MILTON — Anyone interested in traversing the Townhouse Road bridge will have to wait until up to two towns and two states find $1.4 million to replace the structure, which was closed last fall.
The 94-foot long timber bridge, which was built in 1948, is jointly owned by the Town of Milton and the Maine Department of Transportation, according to Nancy Mayville, municipal highways engineer for the New Hampshire Department of Transportation's Bureau of Planning and Community Assistance.
It was closed in the fall of 2010 after officials determined it was unable to support traffic, especially the weight of winter maintenance vehicles. The state determined about 600 vehicles used the bridge daily, with seasonal increases in the warmer months, according to Mayville.
Residents can use a five-mile detour — using the bridge in downtown Milton — to access the area from the south or utilize a bridge in Milton Mills to the north.

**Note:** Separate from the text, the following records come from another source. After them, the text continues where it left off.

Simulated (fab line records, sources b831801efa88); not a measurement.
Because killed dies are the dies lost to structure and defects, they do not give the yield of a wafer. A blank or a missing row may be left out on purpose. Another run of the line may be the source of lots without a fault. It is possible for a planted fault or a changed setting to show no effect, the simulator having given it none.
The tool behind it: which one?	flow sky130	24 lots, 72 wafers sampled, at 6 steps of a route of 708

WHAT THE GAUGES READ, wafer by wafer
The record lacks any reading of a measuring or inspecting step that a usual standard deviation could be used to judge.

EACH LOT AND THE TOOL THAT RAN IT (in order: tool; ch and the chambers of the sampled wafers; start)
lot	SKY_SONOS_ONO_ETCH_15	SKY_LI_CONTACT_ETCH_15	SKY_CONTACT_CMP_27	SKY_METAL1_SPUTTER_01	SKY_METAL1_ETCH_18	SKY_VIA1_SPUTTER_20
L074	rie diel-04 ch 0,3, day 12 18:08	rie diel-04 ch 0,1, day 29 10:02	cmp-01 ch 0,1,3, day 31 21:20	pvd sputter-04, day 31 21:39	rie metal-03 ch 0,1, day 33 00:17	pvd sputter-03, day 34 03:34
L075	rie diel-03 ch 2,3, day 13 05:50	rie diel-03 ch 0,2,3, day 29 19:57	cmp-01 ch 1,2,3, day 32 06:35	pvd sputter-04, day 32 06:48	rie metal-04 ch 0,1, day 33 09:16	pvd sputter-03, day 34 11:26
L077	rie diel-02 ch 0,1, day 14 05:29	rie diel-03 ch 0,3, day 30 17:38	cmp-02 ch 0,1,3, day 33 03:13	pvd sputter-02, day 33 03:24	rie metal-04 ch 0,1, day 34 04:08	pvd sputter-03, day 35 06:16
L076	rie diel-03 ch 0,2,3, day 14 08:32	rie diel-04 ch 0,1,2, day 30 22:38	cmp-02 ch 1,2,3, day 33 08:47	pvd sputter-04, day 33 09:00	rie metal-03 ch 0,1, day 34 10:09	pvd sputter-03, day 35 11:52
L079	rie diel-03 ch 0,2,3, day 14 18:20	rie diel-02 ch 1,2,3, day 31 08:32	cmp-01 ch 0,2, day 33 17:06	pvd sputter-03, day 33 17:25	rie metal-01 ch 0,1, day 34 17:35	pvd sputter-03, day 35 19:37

Residents are concerned about a variety of issues, from heavy trucks bouncing across the bridge, to kids leaping into the Salmon Falls River and the need to reroute local traffic.
Joe and Michelle St. Lawrence, who live along Townhouse Road, feel the good points about the lack of bridge access are outweighed by the negative aspects.
"The positive part is it cuts down on the speed," Joe St. Lawrence said, adding many children and families walk along the road to swim on the lake.
They both agreed that the bridge served as a local shortcut to Sanford, Maine, and the lack of access forces people in the small lakeside neighborhood to take detours or go elsewhere for various reasons, including for a boat launch or to get an ice cream.
"I would like to see a foot bridge," Michelle St. Lawrence said, adding many residents and visitors used the bridge to get a snack at Everett's Cove Marina and Ice Cream, in Lebanon, Maine.
Jeff Everett, who owns the New Bridge Road marina with his wife, said much of his business comes from foot traffic from Mi-Ti-Jo Campground on Townhouse Road.
Everett said they lost 25 to 30 percent of their ice cream sales when the bridge, which was previously barricaded, was shut down — even to foot traffic in September.
"I'm not sure if the ice cream store will be able to stay open," Everett said, adding ice cream allows customers a chance to see that the marina also offers boat rentals and other services.
While Everett cannot predict what this season will bring, he's frustrated that the process to request state aid didn't begin sooner.
"That clock starts when the town puts in the paperwork," Everett said, adding if Milton town officials submitted the necessary forms five years ago, they could have been halfway there.
Mayville said she has discussed the matter with Milton officials, and residents have had two opportunities to express their views to the town and state.
Mayville, who oversees the State Aid Bridge (SAB) program, said New Hampshire legislators created the SAB program in 1994 to help communities construct or repair municipal bridges. She added the program reimburses communities 80 percent of the costs for a project, which are typically managed by individual towns.
Mayville said since 1997 the state has provided $6.8 million in highway funds for the program annually. She added this allows the state to assist with 10 to 12 projects per year.
Out of the 1,686 municipal bridges in the state, Mayville said 998 — or 59 percent — are in satisfactory condition, 353 (21 percent) are below legal load capabilities or are in poor condition, 280 (16.6) percent have a major element in fair condition and 50(3 percent) are closed.
"The State Aid Bridge program is heavily in demand," Mayfield said, adding funding could be available for the project July 1, 2021 — in Fiscal Year 2022.
"If the SAB funding should increase, as is currently under consideration, then construction could be done sooner," Mayville said, adding state legislators are considering an increase to the gas tax, which could double the funding for the SAB.
Mayville said officials from Maine's Department of Transportation estimated it could cost $1.4 million to build a two-lane bridge — which is 24 feet wide and 110 feet in length. She added the project would include design, road work, the removal of the existing bridge structure and part of the costs for a temporary bridge.
Mayville said the cost would be split equally between Maine and New Hampshire.
"On the New Hampshire side, the total cost would be approximately $700,000," Mayville said, adding the town would have to pay $140,000 and get reimbursed for $560,000 through the SAB.
Mayville said bridge funding in Maine "is also heavily in demand with other high priority projects," but if the Town of Lebanon contributed to the project, it would improve the possibility of getting available funding.
"None of the three or four parties appear to be in a position to fund their portion of the project, temporary or permanent, in the near-term," Mayville said, adding local officials would need to ensure matching funds are available for the project.